Here, it is clear that similar to year as a feature is_logged did not improve the baseline. hence, this feature was dropped.


### Models
Experiments were carried out using the following models-
1. Multinomial Naive based
2. Support Vector machine
3. MLP classifier

#### Multinomial Naive Bayes
Multinomial Navie Bayes algorithm with regularization and fit_priori hyperparameters tuning yielded following results. GridSearchCV was used to get the best parameters.

Performing grid search...
pipeline: ['vect', 'tfidf', 'clf']
parameters:
{'clf__alpha': [1e-06, 1e-04],
 'clf__fit_prior': (True, False),
 'tfidf__norm': ['l2'],
 'vect_analyzer': ('word', 'char')
 'vect__max_features': (10000, 30000),
 'vect__ngram_range': ((1, 2),(1, 5),),
 'vect__tokenizer': (<stemmer.StemTokenizer object at 0x126a2a898>,)}
done in 29770.999s

Best score: 0.927
Best parameters set:
clf__alpha: 1e-06
clf__fit_prior: True
tfidf__norm: 'l2'
vect__max_features: 10000
vect__ngram_range: (1, 2)
vect__tokenizer: <stemmer.StemTokenizer object at 0x126a2a898>

Test ROC AUC: 0.929

F1 score 0.672893


Thus, accuracy and F1 score is less than baseline parameters.  

#### Support Vector Machine
Support vector Machines with linear kernel and balanced class weight, yielded following result. Due to imbalanced data as 'balanced' class weight were used. This would help SVM train better as it would penalize the cost function in accordance to the weight.

('vect', CountVectorizer(max_features = 10000, ngram_range = (1,5), analyzer='char', tokenizer=StemTokenizer())),
('tfidf', TfidfTransformer(norm = 'l2')),
('clf', SVC(C=0.001, class_weight='balanced', kernel='linear') )

Test ROC AUC: 0.960

F1 Score: 0.72196821

F1 score and accuracy have improved from the baseline.


#### MLP classifier
Multi-Layer Perceptron algorithm was applied and intial results showed improvement good improvement over baseline results. Hence, MLP hyper-parameters were tuned to get better result.

Initial result 
('vect', CountVectorizer(max_features = 10000, ngram_range = (1,5), analyzer='char', # stopwords=stopwords, tokenizer=StemTokenizer())),
('tfidf', TfidfTransformer(norm = 'l2')),
('clf', MLPClassifier(hidden_layer_sizes=(50,), activation='logistic', alpha=0.01, n_iter_no_change=4, batch_size=200))
])

Test ROC AUC: 0.960

F1 Score: 0.72750698


### Hyper-Parameters Optimization

Following hyper-parameters were tuned in MLP perceptron model.

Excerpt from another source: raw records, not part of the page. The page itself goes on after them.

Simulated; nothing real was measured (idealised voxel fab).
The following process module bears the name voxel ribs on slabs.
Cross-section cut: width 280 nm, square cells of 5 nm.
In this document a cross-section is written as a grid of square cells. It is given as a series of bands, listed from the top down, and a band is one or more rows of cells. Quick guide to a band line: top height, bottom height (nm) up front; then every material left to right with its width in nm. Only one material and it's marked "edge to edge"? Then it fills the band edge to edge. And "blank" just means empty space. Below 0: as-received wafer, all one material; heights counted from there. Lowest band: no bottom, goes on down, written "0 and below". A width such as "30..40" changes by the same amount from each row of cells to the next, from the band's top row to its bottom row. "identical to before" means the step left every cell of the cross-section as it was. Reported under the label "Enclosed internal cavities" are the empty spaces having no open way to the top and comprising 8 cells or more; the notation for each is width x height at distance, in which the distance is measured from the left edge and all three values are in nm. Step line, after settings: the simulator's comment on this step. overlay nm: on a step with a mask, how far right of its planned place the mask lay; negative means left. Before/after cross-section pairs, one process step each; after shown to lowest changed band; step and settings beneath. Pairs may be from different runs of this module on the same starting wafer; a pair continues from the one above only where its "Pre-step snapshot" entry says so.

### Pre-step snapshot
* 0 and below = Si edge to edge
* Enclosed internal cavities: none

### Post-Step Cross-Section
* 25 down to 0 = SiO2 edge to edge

#### C (alpha) Regularization constant 
Used alpha in the range of (0.0000005, 0.00002, 0.001, 0.01).
Among these 0.001 resulted in the best performance.

#### Activation function
Applied following activation functions ('logistic', 'tanh', 'relu'). It was found that logistic function gave the best F1 score (precision and recall). Tanh, Relu (which is the default) actually decreased the accuracy.

#### Hidden Layers
Following hidden layer combinations were used ((50,), (50, 50), (100, ), (50, 50, 50))
A network with (50,) hidden neruons was found to give best results in terms of F1 score.

#### Max Iteration
100, 200, 400 max iteration values were used among which 200 was the best estimate. For some of the combinations though 200 resulted in convergence warning. For these, other hyper parameter combinations with 400 max iteration did not yield significant improvements.

In [28]:
hyper_params={
    'clf__alpha': (0.0000005, 0.00002, 0.001, 0.01),
    'clf__hidden_layer_sizes': ((50,), (50, 50), (100, ), (50, 50, 50)),
    'clf__max_iter': (200, 400),
    'clf__batch_size': (200,),
    'clf__activation': (['logistic', 'tanh', 'relu'])
}

parameters={}
parameters.update(hyper_params)
parameters.update(feature_params)

grid_search = GridSearchCV(pipeline,
                           parameters,
                           cv=5,                    #KFold KFoldStratified
                           n_jobs=-1,
                           refit=True,
                           scoring='f1_weighted')

t0 = time()

grid_search.fit(train_comments['comment'], train_comments['attack'])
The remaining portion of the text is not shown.